The first resounding but onerous business involving Dodon became known in May 2008: a scheme to supply electricity from Ukraine through an obscure shell-company - Energo-Partner ”Kft - from Hungary which would inflate the price by about 29%. Thus, the damage born by the state was 14.5 million dollars. Dodon was then Minister of Economy and had been sent to negotiate the deal by Prime Minister Zinaida Greceanii. The minute details of the business were included in the WikiLeaks cablegrams.

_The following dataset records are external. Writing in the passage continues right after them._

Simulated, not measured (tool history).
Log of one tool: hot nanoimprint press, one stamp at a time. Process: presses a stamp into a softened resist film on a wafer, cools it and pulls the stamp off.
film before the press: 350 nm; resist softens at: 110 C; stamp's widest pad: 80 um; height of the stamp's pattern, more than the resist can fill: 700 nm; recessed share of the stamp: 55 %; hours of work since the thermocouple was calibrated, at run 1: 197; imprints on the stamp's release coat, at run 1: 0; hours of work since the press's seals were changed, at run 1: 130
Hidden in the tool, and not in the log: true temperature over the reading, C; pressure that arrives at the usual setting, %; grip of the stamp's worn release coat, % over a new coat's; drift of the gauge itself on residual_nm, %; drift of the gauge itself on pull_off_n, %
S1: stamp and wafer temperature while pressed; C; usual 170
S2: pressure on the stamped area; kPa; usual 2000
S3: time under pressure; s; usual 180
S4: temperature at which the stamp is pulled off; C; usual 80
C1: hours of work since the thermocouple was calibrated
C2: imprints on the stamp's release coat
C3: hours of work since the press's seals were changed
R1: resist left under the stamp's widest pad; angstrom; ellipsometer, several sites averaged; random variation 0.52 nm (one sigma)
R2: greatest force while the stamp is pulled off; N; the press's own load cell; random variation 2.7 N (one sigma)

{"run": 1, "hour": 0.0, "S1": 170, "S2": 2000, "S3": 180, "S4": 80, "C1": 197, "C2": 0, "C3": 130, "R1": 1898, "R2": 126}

According to the former Prime Minister Vlad Filat, that was the moment when Igor Dodon was “convinced” by Ukrainians to prepare the file by means of which the Republic of Moldova ceded its half of the Naslavcea dam on the Dniester River, in northern Moldova. Until then, the dam had been jointly owned by the Republic of Moldova and Ukraine. Dodon prepared the documentation and Filat – meanwhile the Communists had lost power in Chisinau – signed the handover agreement with the then Ukrainian Prime Minister Iulia Timoshenko. The prosecutors constantly protected Dodon from this case, during both Plahotniuc’s rule and that of the Socialists between 2019 and 2021. Prosecutors have now reopened the case for passive corruption.
Similarly, Dodon was involved in the drawing up of the documentation for the 99-year lease of another vitally strategic site – the Port of Giurgiulesti, Moldova’s only indirect exit to the sea – to an Azerbaijani company. That caused the Republic of Moldova 15 years worth of damage, as shown by an investigation carried out by the Anticorupție.md portal.
The parents helped him with the three-story luxury villa
With the takeover of the leadership of the Party of Socialists of the Republic of Moldova (PSRM) in 2011, after ‘stabbing’ his former mentor Vladimir Voronin in the back and leaving, together with some communist deputies, to join the Party of Socialists, Igor Dodon built for himself a three-story luxury villa in Chisinau. Before the construction was complete, he denied it was his property, but later the villa appeared in his wealth statement. An interesting episode took place before the presidential election when Dodon admitted that he had built that villa thanks to a preferential loan 3-4 times lower than the market average granted by the Victoria Bank, a bank led at the time by the now fugitive oligarch Vlad Plahotniuc. Moreover, when asked how he managed to build a house worth hundreds of thousands of euros from the salary of a civil servant, Igor Dodon answered calmly that his parents helped him.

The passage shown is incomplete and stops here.